By Kim Hyo-jin
MANILA ― While the world is increasing sanctions on North Korea’s Kim Jong-un regime, a global campaign is raising awareness of the need for unification of the two Koreas.
Moon Hyun-jin, chairman of the U.S.-based civic group Global Peace Foundation (GPF), believes it is important to make it relevant to as many people as possible throughout the world to realize the goal.
Based on this belief, he created an initiative for a unification song campaign and had tens of thousands of civic activists participate in his movement.
Action for Korea United (AKU), a civic alliance of over 850 NGOs, launched the One-K Global Campaign Organizing Committee in 2015 and released a song that promotes Korean unification made by Grammy-winning producers Jimmy Jam and Terry Lewis, Friday.
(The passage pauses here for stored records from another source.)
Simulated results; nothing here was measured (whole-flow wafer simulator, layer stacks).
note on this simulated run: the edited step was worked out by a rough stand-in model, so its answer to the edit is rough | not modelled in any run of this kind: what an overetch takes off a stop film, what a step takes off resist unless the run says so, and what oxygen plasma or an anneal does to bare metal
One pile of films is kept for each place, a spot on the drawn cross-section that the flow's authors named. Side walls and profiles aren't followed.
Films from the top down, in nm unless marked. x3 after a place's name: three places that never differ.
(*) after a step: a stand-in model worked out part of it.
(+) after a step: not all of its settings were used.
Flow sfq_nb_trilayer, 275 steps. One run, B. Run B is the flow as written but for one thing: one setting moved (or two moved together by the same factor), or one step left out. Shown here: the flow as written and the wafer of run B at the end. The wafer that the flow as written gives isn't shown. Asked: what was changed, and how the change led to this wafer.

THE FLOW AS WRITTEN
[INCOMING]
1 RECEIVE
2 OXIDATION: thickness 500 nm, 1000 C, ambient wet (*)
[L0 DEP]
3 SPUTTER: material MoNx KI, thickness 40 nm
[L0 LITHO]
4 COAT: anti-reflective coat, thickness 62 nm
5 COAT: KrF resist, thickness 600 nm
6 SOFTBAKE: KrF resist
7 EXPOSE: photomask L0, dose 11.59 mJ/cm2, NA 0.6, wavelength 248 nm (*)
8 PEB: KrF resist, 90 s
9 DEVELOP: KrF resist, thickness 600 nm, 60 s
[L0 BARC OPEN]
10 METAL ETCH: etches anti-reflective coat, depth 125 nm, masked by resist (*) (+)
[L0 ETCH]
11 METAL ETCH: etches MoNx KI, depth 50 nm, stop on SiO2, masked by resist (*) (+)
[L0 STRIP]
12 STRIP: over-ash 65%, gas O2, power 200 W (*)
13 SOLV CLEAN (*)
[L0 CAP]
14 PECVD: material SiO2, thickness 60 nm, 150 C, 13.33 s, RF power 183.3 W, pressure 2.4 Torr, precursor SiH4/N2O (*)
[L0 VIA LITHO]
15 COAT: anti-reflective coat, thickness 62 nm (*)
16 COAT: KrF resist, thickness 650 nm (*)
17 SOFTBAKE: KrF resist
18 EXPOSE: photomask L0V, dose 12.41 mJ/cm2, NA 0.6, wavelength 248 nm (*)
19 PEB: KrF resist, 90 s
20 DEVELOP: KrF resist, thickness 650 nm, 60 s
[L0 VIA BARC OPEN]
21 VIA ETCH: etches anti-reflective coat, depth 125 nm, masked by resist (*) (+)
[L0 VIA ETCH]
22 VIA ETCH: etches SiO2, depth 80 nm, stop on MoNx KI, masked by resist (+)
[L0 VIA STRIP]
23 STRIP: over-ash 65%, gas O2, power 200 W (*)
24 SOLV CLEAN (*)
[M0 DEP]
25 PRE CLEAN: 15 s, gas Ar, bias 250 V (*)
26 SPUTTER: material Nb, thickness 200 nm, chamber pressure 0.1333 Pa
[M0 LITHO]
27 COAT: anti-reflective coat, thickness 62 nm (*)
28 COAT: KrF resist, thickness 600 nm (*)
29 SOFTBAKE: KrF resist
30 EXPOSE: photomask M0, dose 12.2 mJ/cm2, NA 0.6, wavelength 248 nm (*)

“I wanted to make sure unification is an issue that is accessible to young people and wanted them to begin to realize it is something they need to construct,” Moon, the biggest sponsor of the campaign, told The Korea Times at the Marriott Hotel in Manila, Tuesday.
The 47-year-old civic group leader, based in Seattle, visited Manila to attend the GPF-hosted five-day global peace conference and a concert organized by the One-K campaign committee.
He plans to support the committee to embark on a global tour, which could be a stage for possible follow-up unification songs. In the concert featuring K-pop idols, audiences responded enthusiastically to the song which delivers a message of universal values such as peace and unity.
“Music is the best way to transcend regardless of differences of country, culture, ethnicity, or race. It’s universal. You can present a simple idea and message in a framework that anyone can understand,” Moon said, when asked why he advocates the song campaign in his unification movement.
“I put my bet on this. I know it is human nature that if you are interested in something you definitely want to learn more about it.”
He showed confidence that the Korean wave, or hallyu, on the global stage can be an effective tool to raise awareness of the situation of the Korean Peninsula, and that it will eventually encourage action from apathetic young people.
“Imagine some of the top figures young people idolize talk about the importance of unification. You don’t think kids in America, Europe, Africa, Asia all of a sudden want to know about Korean unification? You don’t think kids won’t study those lyrics?” he said.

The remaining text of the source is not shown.